Ireland: Google ordered to remove Knowledge Graph result
On 28 November 2013, Google received an ex-parte interim order from an Irish court to block the publication of a photo image of convicted solicitor Thomas Byrne which appears as a search result alongside the profile of Irish Senator Thomas Byrne, a solicitor himself.
Google considers it cannot be held liable for what comes up in its search results, as it only creates a snapshot of content that is elsewhere on the internet and this so-called “caching defence” is covered by the EU’s e-commerce directive law, allowing ISPs to not be held liable for being a mere conduit for information.

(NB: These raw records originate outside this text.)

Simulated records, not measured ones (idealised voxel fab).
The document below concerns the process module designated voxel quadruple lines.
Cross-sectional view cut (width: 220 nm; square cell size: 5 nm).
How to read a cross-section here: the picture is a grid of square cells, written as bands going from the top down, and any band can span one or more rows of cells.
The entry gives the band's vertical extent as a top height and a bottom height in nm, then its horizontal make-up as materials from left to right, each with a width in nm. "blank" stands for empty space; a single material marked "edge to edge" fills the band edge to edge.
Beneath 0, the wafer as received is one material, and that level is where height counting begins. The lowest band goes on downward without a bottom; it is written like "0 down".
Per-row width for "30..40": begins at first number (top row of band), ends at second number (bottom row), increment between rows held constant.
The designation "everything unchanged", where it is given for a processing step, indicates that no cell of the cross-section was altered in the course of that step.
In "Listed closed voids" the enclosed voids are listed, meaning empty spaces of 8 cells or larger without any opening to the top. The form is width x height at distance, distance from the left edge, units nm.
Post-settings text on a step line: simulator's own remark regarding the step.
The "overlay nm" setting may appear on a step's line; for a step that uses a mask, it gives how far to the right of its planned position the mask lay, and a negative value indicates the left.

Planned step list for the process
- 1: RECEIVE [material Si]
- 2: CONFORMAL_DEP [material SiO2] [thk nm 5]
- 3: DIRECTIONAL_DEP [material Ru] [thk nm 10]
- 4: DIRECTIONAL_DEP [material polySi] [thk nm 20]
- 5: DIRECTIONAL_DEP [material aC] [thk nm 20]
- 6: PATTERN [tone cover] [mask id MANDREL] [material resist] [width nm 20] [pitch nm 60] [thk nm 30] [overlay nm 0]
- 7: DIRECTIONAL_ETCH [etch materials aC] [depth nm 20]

However, Google is no longer a mere provider of search results reflecting the content of websites elsewhere on the internet as it currently offers a range of products and services that bring additional information to users, such as the “Knowledge Graph” that brings together a number of information sources on the internet, assembling them for search results, allowing users to provide feedback on each result, including the option to cite specific pieces of information and including images as “wrong”.
Thus, associated to Mr. Byrne’s biographical information, mainly from Wikipedia, there was a photo of convicted solicitor Thomas Byrne, resulted from Google’s “Image Search” facility which ranked pictures of the latter first, and did not differentiate between him and the politician.
Although, Mr. Byrnes considered that the publication had been done without malicious intention, he went to court as he had made three attempts to contact Google to have the photograph removed, without success. He also stated that he had also tried to use the self-correcting mechanism on the Google site to remove the material but had been unsuccessful as well.
Mr Justice Paul Gilligan granted the interim order under Section 33 of the Irish Defamation Act 2009, restraining the publication of the image of convicted solicitor Thomas Byrne’s image “as a photo and description” of the Senator, considering the publication was clearly defamatory and that Google Ireland Ltd had no defence to the claim.
There are critical voices that believe Google’s facility is gathering content from thousands of websites republishing it as their own, “for improved user experience” and that, although for the time being, Google isn’t running ads against Knowledge Graph results, there is no guarantee that it will not do that in the future.
Google has ended up in courts also for its autocomplete facility and lost cases in Ireland, Germany, Italy and France where courts have held the search engine responsible for algorithmic results presented in its autocomplete facility.
Following the ex parte injunction ordered by the court, the photograph of the convicted Thomas Byrne disappeared from Google’s Knowledge Graph result. Google could have avoided a legal action if it had reacted to the senator’s direct requests.
Not the result Google was searching for (30.11.2013)
FF’s Thomas Byrne blocks Google’s use of namesake’s image (28.11.2013)
Giving Google More Data for Knowledge Graphs May Not Be Optimal (9.10.2013)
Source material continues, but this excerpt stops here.